QCC
A Quick C Compiler
What is this ?
This is a tiny C compiler, I wrote it in a very
restricted dialect of OCaml. It is in the same family as otcc but will work for
the x86_64 architecture. It will generate dynamically linked ELF files for the
64bits architecture x86_64 (AMD64 or IA-32e). It has no
intermediate language and generates code as it parses the C
source file. This makes it very fast, unsafe and
unoptimizing. Code generated sucks, no doubt, but the
compiler is very short and understandable.
Unless your code is dead wrong, QCC should remain very
silent and produce an output file. In its current state, it
will happily compile the expression 1 = 2
,
depending on the context, the semantics will differ.

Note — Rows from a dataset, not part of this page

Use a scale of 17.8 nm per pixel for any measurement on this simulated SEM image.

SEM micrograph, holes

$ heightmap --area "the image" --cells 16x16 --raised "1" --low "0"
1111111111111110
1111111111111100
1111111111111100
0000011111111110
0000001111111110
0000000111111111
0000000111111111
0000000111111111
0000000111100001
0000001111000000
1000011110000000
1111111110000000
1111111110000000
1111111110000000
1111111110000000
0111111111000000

I wrote it to learn x86 64bits machine code and ELF files
with dynamic linking. It is very easily extensible and
hackable, you are welcome to add your own set of
improvements.
- It is alive:
download qcc.ml (~20K).
- Or see it in color
qcc.ml.htm.
- See also a small useful example which qcc can compile
qccx.c.
- The NOTES file contains
some gathered information about ELF and machine code.
Supported features
The C subset supported features the following language
constructs.
- Local and global functions with clean scoping.
- The statements if, while, for, break and return.
- Nested blocks with proper declaration support.
- Forward references (recursion).
- String literals.
- C unary and binary operators with proper precedence
and associativity.
- Shortcutting && and ||.
- Post increment and decrement.
- Type int (caution, it is 64 bits wide).
- Pointer types (through explicit casts).
- Function pointers.
- External function calls and variables (through dynamic
linking).
Inner machinery
Disgusting.
I used the architecture one can find in otcc, i.e. the
dumbest possible. Just parse while emiting code. You can
find a small and quite readable example of this technique in
TempleOS' mini compiler; reading it will help you
understand how qcc works.
One neat trick I pulled from otcc is the symbol patching
mechanism. Namely, when we don't know the value of a given
symbol yet while emitting code we use the bits dedicated to
this value in the machine code to store a linked list of all
locations to be patched with the given symbol value. See the
code of the patch
function for details about
that.
What makes compiling for 64bits architecture harder is
that integer are 32bits while pointers are 64bits. That is
really bad if we want to compile properly because this
implies the need to keep track of types. Fortunately, we
don't want to compile properly so I made integers 64bits
wide. This does not cause much trouble with the ABI.
The layout of produced ELF files includes a single code
segment. It will contain global variables and string
literals at the beginning and code just after. Yes, data is
in the code section. Because we don't know how many global
variables the program will use we patch memory accesses with
the right addresses only when we read the whole input file.
Unresolved symbols will be handled by the dynamic linker.
The handling of lvalues is a bit cleaner than in otcc
since I wanted the parsing to be smooth. This allows proper
post-increment and pre-increment treatment. My solution
makes use of a fun system of late patching of the generated
code, see patchlval
for details. A friend of
mine called this speculative compilation.